Belief and Unbelief, Tolerance in the Modern West – James P. McCartin
Belief and Unbelief, Tolerance and Intolerance in the Modern West
James P. McCartin
Department of History
Seton Hall University
Course Outline
This M.A.-level seminar explores two related themes: first, the historical development of religious belief and unbelief in the modern West; and second, alternating (and overlapping) periods of religious tolerance and intolerance in Europe and North America. Since course readings focus on significant historical changes in the areas of social, cultural, political, and intellectual life, students will encounter a range of methodological approaches and source materials utilized by contemporary scholars of religious history. Students will also develop a broad interpretive framework for Western religious history beginning with the age of the Reformation. The course is designed to sharpen students’ analytical skills with the aim of preparing them to conduct research on a related topic.
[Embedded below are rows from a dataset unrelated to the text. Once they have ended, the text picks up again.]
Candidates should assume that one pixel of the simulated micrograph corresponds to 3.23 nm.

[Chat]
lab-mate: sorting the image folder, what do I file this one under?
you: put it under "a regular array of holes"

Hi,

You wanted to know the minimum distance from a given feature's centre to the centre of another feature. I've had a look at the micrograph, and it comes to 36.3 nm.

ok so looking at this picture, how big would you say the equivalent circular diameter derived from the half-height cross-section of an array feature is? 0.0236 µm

At the conclusion of the course, students should be able: 1.) to identify a series of major events, trends, and phenomena that have shaped religious history in modern Europe and North America; 2.) to articulate the central historiographical arguments that have emerged in the recent historical literature related to the topic of the course; and 3) to distinguish between different historical varieties of religious belief and different approaches to religious conflict and pluralism in the modern West.
Course Grading and Assignments
Review Essay #1………………………………………20%
Review Essay #2………………………………………20%
Review Essay #3………………………………………20%
Class Participation……………………………………..40%
Students will produce three critical review essays, each of about 10-12 pages in length. Reviews will each treat three books, providing a comparison of the author’s distinct aims, a critical discussion of common themes, an evaluation of research methodology, and an analysis of the source materials on which each work is based. Students are also expected to come prepared to discuss in depth the course readings assigned for each class meeting.
Required Readings
Brad S. Gregory, Salvation at Stake: Christian Martyrdom in Early Modern Europe (2001)
Stuart B. Schwartz, All Can Be Saved: Religious Tolerance and Salvation in the
Iberian Atlantic World (2009)
Benjamin Kaplan, Divided by Faith: Religious Conflict and the Practice of Toleration in
Early Modern Europe (2007)
Lynn Hunt, Margaret Jacob, and Wijnand Mijnhardt, The Book that Changed Europe:
Picart and Bernard’s Religious Ceremonies of the World (2010)
Chris Beneke, Beyond Toleration: The Religious Origins of American Pluralism (2008)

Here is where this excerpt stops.